“When I tell colleagues about that, they always get a kick out of it,” says Pietrycha, who in October 2011 became senior vice president and chief financial officer for NBC News. “You can’t imagine a role that’s further below the radar of a television network.”
Another plot twist: Working for a media organization was not initially on Pietrycha’s own radar.
“My wife and I had always wanted to live in New York City,” explains the New England native, who pulled up stakes soon after earning his MBA at Bentley in 2005. “But I had no idea what industry I wanted to work in.”
From the NBC retail store post, Pietrycha moved to the network’s Stations division. His job in the Financial Planning and Analysis group involved accounting, budgeting and other highly detailed tasks.
“It’s important to do roles like that,” he says. “You’ve got to know what goes on in a quarter close before you can oversee a team that does it.”
A handful of promotions followed, with Pietrycha taking the reigns as chief financial officer at MSNBC in 2010.
In his current role, Pietrycha continues to oversee finance-related matters at MSNBC, but now the rest of NBC’s news programming and businesses — including Today and Dateline — are under his watch, too. Day to day, he deals with everything from budgeting to controllership.
“News is a very dynamic business,” says Pietrycha, who clearly thrives on the unpredictability. “You can’t know what the news cycle is going to be, which means you don’t know how much money you’ll have to spend covering it.
“At the same time, there are budget commitments that we need to hit. So every day brings a different challenge.”
The first quarter of 2011 was especially rife with financial quandaries. Several major world events — from the shooting of U.S. Rep. Gabrielle Giffords to an earthquake and tsunami in Japan — broke in quick succession, and NBC News pulled out all the stops to report on each story.
Pietrycha’s role in these situations is to work with the News division president and others to determine the financial tipping point of decisions such as sending Ann Curry, Brian Williams and other top-line talent to cover stories on location.
“We look very closely at when it makes the most sense for talent to come out, from a cost and a ratings standpoint,” he explains. “There’s a competitive factor as well. If ABC sends Diane Sawyer to cover these events and we pull Brian Williams out first, that’s an issue.”

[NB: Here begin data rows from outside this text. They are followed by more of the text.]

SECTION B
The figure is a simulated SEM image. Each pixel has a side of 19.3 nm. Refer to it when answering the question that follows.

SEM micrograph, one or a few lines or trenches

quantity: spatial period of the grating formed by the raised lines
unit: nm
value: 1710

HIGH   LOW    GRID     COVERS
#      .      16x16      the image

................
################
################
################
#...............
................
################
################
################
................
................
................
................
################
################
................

Navigating the changing landscape of news reporting in the age of social networks, blogs, and the like is another aspect of Pietrycha’s work. There’s now more focus on prioritizing digital content. For example, NBC’s new primetime show Rock Center with Brian Williams offers certain segments online before the program airs.
“The challenge in dedicating funds is that some of these economic models aren’t really proven yet,” Pietrycha notes. “At the same time, I’m aware that to be relevant in the game, we have to allocate resources and play in this digital space. We just have to be careful about how heavily we jump in.”
Whatever the challenges, working at NBC has its perks. Over the years, Pietrycha has attended presidential debates, toured the White House with newsman Chuck Todd, and bumped into everyone from presidential hopeful Mitt Romney to celebrity guests of Late Night with Jimmy Fallon.
“Just walking around this building every day, you never know whom you’re going to run into,” he says. “It’s just amazing that way.”